Guillermo del Toro’s Pinocchio Review: A Labor of Love

Guillermo del Toro's Pinocchio Review: A Labor of Love

For the second time this year, the world is watching a story about a wooden puppet who dreams of becoming a real boy. Guillermo del Toro’s Pinocchio tells a tale as old as time. Since Carlo Collodi’s The Adventure of Pinocchio novel came out in 1883, this iconic story has been a staple of many lives, whether through the book or the 1940 Disney animated film. After Disney’s less-than-stellar attempt at reviving the tale with their live-action remake earlier this year, cinematic auteur Guillermo del Toro graces the screen with a phenomenal, exquisitely crafted animated film.

Some movies take months to make. Some movies take years. Pinocchio took over a decade. A passion project which began its tumultuous road in 2008 has been gloriously brought to the screen with Netflix, and the results are monumental. Del Toro’s love of the story comes to life as he makes a beautiful movie about a young, naive protagonist encountering the world around him from a unique perspective. This film is thematically rich, exploring life, its beauties, its ugly nature, and everything that comes with our existence on this planet.

This movie shines in every way Disney’s 2022 live-action film did not. While that film offered a unique blend of CGI and live-action, the avoidance of its source material and commitment to telling a more modern, sanitized version of the story is what held that film back from feeling anything more than a soulless cash grab. However, the passion and love of the source material shine through in every bit of del Toro’s film. The way this character influenced del Toro from his childhood is what made him the perfect person to helm this movie. He brings his soul to the project, co-writing and co-directing the film with numerous collaborators and crafting a beautiful cinematic experience.

What makes this movie stand out is its stop-motion animation. In an environment dominated by 3D computer animation, it’s fascinating when a director decides to go down a different route. Del Toro combines visual effects with intricate character models and sets. Filming began in January 2020, and everything about this film feels like a labor of love. The animators are some of the first names you see in the end credits of this film, showing the level of appreciation del Toro had for the crew who went through the tedious stop-motion process.

Their work pays off in volumes, as the lighting, cinematography, and how they bring a wooden puppet to life are remarkable. The craft on display is a miracle, and the voice actors match the film. Ewan McGregor is a surprise as Sebastian J. Cricket, who gets a lot of comedic moments, and his voice works perfectly for the character. A star-studded cast that includes David Bradley, Christoph Waltz, Tilda Swinton, Ron Perlman, Finn Wolfhard, and even Cate Blanchett as a monkey assistant rounds out the film, and they bring their unique talents to the table.
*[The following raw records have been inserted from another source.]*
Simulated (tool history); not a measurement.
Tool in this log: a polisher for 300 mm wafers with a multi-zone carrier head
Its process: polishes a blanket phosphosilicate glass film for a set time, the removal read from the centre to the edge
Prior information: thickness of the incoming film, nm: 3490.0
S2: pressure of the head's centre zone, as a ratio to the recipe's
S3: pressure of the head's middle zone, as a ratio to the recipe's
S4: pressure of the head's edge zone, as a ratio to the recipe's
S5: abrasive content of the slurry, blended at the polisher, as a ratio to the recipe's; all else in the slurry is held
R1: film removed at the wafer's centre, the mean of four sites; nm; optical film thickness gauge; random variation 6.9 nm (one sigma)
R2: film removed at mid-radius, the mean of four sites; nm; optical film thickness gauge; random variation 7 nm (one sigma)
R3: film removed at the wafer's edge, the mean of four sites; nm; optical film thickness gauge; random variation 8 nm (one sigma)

Del Toro also does an excellent job of updating the source material to his style, setting the story in Italy under the rule of fascist Benito Mussolini. The setting allows del Toro to put the character of Pinocchio in his world, with a historical backdrop that allows for different places for the story to go. Guillermo del Toro’s Pinocchio offers the best animation the year has had to offer, with a fantastic cast, gorgeous visuals, and a dazzling script. This labor of love pays off monumentally, taking a wooden idea and making it into a real film.